After some period of inactivation in the previous year, the BA Programme society of St. Stephen’s College, Delhi organised a number of events this year ranging from talks to trips to seminars. On Monday, the society organised the first edition of its annual fest, Confluence 2016. The fest was spread across five events. There were two talks, a story-writing competition, a fun event where students were required to caption pictures, and a Dastangoi performance – an Urdu storytelling art form.
The fest kicked off with an informal event, ‘Caption That’ in which students were to caption the pictures and paintings handed out to them by the organisers. Prizes were distributed among the winners.
‘Caption That’ was followed by a talk on the Monumentalisation of Buildings by Dr. Hilal Ahmed who is an assistant professor at the Centre for Study of Developing Societies, Delhi and also a Rajya Sabha fellow. He talked about the concept of monumentalisation of buildings in general and about the religious contextualisation that buildings find themselves today in.
Another talk was organised after the lunch. The speaker was Dr.Pulapre Balakrishnan who teaches Economics at the Ashoka University. He spoke on Inclusive Growth in India focussing on inclusive growth, political economy and economic equality. The talk was followed by a vibrant discussion between the speaker and the studentswho were enthusiastic enough to keep the speaker indulged during the time refreshments were being served.
There was also a story-telling competition held in which the participants had to select random genres and end their stories with random plot twists. The students were seen writing very passionately and all appeared captivated by dramatic twists of plots.
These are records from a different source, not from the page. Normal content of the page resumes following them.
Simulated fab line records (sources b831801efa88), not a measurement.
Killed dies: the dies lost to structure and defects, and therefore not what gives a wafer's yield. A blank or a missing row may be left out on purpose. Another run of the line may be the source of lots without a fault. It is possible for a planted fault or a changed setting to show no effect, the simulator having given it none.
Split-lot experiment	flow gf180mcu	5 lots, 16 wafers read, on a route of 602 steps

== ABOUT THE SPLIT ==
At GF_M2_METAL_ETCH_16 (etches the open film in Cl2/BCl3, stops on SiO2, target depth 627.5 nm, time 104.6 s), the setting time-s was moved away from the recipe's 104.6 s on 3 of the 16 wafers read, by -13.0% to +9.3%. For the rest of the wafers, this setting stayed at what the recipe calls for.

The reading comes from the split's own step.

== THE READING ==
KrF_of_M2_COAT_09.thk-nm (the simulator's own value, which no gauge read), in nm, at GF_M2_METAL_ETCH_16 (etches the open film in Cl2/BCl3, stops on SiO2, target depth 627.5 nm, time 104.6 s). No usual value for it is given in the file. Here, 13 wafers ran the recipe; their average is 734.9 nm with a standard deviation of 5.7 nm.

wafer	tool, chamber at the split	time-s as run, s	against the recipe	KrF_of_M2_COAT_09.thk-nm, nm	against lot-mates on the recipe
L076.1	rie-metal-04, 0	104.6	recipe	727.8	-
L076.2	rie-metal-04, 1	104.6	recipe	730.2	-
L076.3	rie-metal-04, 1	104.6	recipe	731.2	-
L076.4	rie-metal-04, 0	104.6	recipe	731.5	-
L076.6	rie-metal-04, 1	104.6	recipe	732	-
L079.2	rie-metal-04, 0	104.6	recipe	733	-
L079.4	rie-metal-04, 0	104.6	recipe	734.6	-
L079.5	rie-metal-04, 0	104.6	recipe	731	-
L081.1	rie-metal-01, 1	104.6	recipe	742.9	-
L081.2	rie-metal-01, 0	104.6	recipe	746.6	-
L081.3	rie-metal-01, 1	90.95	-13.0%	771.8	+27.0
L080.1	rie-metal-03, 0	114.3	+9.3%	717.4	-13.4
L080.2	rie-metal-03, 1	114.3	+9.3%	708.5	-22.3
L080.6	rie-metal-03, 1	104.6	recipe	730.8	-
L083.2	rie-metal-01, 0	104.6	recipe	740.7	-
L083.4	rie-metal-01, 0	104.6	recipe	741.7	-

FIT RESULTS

The fest ended with the major highlight of the day – Dastangoi. Dastangoi is an Urdu oral storytelling art form that originated in the 16th century. The artists who performed were Nadeem Shah, Shankar Musafir and Manu Sikander Dhingra. Nadeem Shah has been doing Dastangoi since 2010 and teaches history at the University of Delhi while Shankar Musafir is an educationalist with an avid interest in the art of storytelling and Manu Sikander Dhingra is an entrepreneur, an eminent theatre personality and a veteran storyteller having done show across India, Afghanistan and Pakistan. The artists delighted the audience through their art.
They started with Husn-e-Faiz covering the legendary revolutionary poet, Faiz Ahmad Faiz’s life and ended with an adaptation of one of the folktales of Vijaydan Detha, ‘Kahani Pandit Ki’. The event was concluded with a vote of thanks and some interactions with the performers in the lawn while the refreshments were being served.